Listing the steps together, Knowles said: “The first key area is risk assessment, followed by incident detection/response. The third area is around data governance and then the fourth area is around compliance.”
The RSA Field CTO explained that it is vital for compliance to take an evidence based approach, saying that “even if you have a breach but you can prove you are doing the right things, then actually on the one hand you may not get a fine and also consumers will be a little bit more forgiving because they know you will be doing the right things. In recent breaches this does not apply because we know the companies were not doing the right things.”
“A lot of vendors are saying they have a GDPR solution, there is no solution for GDPR. I think because organisations are panicking and they have budgets signed off, because the business is now seeing it as a priority, there have been lots of surveys that say how much organisations are willing to spend on GDPR. The budget is there and people are saying ‘let’s just buy all of this technology and that will help us to become compliant’, but obviously that is not the case.”

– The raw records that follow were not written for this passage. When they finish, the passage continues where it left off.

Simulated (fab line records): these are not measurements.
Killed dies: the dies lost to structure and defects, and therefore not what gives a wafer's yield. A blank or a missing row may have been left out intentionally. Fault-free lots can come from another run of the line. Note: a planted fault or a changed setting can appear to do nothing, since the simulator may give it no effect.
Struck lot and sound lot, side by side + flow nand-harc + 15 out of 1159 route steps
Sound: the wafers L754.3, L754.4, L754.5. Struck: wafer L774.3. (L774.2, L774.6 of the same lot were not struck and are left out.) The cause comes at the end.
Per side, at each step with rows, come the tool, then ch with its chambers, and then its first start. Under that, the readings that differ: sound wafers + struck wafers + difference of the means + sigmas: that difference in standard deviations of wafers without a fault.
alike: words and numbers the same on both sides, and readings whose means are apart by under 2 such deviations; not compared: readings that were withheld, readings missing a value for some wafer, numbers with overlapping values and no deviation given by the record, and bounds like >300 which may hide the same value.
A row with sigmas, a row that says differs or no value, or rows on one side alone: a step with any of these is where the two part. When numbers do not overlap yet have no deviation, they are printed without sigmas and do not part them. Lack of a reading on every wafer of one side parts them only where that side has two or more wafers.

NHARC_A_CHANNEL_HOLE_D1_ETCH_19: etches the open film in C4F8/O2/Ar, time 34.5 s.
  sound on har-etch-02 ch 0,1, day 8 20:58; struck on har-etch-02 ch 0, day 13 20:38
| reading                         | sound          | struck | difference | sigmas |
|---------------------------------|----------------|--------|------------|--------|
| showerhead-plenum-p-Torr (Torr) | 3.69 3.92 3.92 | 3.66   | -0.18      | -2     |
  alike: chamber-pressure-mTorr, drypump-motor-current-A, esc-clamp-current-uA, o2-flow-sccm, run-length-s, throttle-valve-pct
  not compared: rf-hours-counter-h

Resources are of critical importance in terms of GDPR, and while throwing money at the problem will not have a great impact, the world is in desperate need of more skilled professionals to monitor and enforce the new regulation. This is yet another example of the pressure that the entire tech industry is under regarding a lack of valuable skills.
“We have a skills shortage, the Information Commissions Office is now saying we need 7,000 Data Protection Officers in the UK, and I read somewhere last week that Europe needs 28,000. On the basis that we have a skills shortage already, I am not sure where these extra DPOs are going to come from,” said Knowles.
By outlining these steps, the RSA Field CTO is encouraging organisations to be diligent and to cover all grounds in pursuing GDPR compliance, ensuring that if the inevitable happens and a data breach is discovered, the victim will have a solid defence when facing potential GDPR punishment.
“If you follow this cycle then at least you have got proof to say these are the ten steps we are taking for GDPR. When it comes to compliance, GDPR is not just about compliance but it plays a big role, so being able to automate some of those compliance procedures is important. I think compliance management as a bigger picture of GDPR will mean you have to automate some processes,” Knowles said.